HKU-BAL / ClairS

ClairS - a deep-learning method for long-read somatic small variant calling
BSD 3-Clause "New" or "Revised" License
67 stars 7 forks source link

Nondeterminism in ClairS output #11

Closed xingyaoc closed 1 year ago

xingyaoc commented 1 year ago

This has already been resolved by I am sharing the email thread with @zhengzhenxian about this issue here.

ClairS returns slightly different results depending on the order in which bam files are being merged with samtools merge. While samtools merge does return merged bams with dissimilar ordering, I do not think it should affect variant calling. Could you help me understand a). how these functionally identical bam files are causing differences in ClairS output, and b). how significant are these differences?

Reply: Thank you for providing us with the data. Based on the data you provided, we believe that the issue is due to some of the merged BAMs sharing the same read names(read name and count are shown in the figure). We used "samtools mpileup" to parse all input alignments, and samtools gave different pileup results for different merged ordering, resulting in different variant calling results in Clair3 and ClairS.

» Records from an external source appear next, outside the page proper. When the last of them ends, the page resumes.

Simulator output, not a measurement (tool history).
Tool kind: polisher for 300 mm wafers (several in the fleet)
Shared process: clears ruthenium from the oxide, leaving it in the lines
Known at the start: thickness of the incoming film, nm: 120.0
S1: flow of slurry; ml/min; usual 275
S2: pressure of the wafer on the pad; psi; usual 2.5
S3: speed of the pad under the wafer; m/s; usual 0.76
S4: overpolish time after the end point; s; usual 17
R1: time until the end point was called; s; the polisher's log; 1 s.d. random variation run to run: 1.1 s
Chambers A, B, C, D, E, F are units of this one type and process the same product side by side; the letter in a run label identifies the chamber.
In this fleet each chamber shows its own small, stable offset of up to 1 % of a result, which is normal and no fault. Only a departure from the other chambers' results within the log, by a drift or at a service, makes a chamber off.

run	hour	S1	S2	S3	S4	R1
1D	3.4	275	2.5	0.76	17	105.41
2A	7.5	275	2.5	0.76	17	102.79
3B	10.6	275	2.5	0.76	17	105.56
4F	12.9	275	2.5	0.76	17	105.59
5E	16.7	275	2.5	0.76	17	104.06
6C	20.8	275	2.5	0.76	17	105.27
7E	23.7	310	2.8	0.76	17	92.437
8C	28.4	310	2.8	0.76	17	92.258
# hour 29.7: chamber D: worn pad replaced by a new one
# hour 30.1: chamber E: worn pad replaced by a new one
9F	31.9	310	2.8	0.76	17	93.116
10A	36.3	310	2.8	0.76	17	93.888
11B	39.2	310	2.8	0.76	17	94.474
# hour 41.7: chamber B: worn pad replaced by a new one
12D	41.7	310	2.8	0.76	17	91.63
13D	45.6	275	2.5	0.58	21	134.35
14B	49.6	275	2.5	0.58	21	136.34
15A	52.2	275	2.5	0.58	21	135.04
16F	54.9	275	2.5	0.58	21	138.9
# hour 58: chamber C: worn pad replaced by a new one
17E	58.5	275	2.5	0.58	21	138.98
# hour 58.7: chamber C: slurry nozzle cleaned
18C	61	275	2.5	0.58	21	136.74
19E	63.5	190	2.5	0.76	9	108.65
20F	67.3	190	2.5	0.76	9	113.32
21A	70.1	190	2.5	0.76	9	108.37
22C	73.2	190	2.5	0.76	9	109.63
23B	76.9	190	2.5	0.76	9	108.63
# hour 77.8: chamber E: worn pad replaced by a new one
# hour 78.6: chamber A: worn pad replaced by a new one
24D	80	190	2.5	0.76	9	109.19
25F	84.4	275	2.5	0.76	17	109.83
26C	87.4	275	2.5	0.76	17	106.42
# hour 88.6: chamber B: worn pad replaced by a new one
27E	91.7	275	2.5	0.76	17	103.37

Unfortunately, we are unable to fix the issue as it falls under the logic of samtools. However, we have two suggestions that may be helpful. The first is to add a unique prefix for each BAM that needs to be merged. The second is to sort the BAM file names in a specific order, such as alphabetical order, before merging. In our testing, if all read names are unique, the calling gave the same result in multiple runs.

Based on your benchmarking data, nearly 50% of the read names have more than one read support, which has contributed to 34 different calls. We suggest implementing one of the suggestions above to ensure that the merged BAMs have unique read names and therefore produce consistent variant calling results.

Please let us know if you have any further questions or concerns.

Thanks for your quick response to my issue. My team and I are taking your advice to try to force deterministic ClairS outputs in our pipeline. Taking your first suggestion, my team has filtered out non-unique reads and verified with BamUtil diff that two separate bam files are functionally identical -- multiple reads mapped to the same position are still ordered differently. However, calling ClairS on these two bam files again returned different results. Also, I was not able to detect any differences between the pileup files from either the output temp files or my own mpileup outputs. Can you please advise us on the source of the nondeterminism? We do believe that sorting the bam files before merging would work and we are in the process of implementing it in our pipeline, but my team would like to understand the root cause so that we can properly assess the validity of our results.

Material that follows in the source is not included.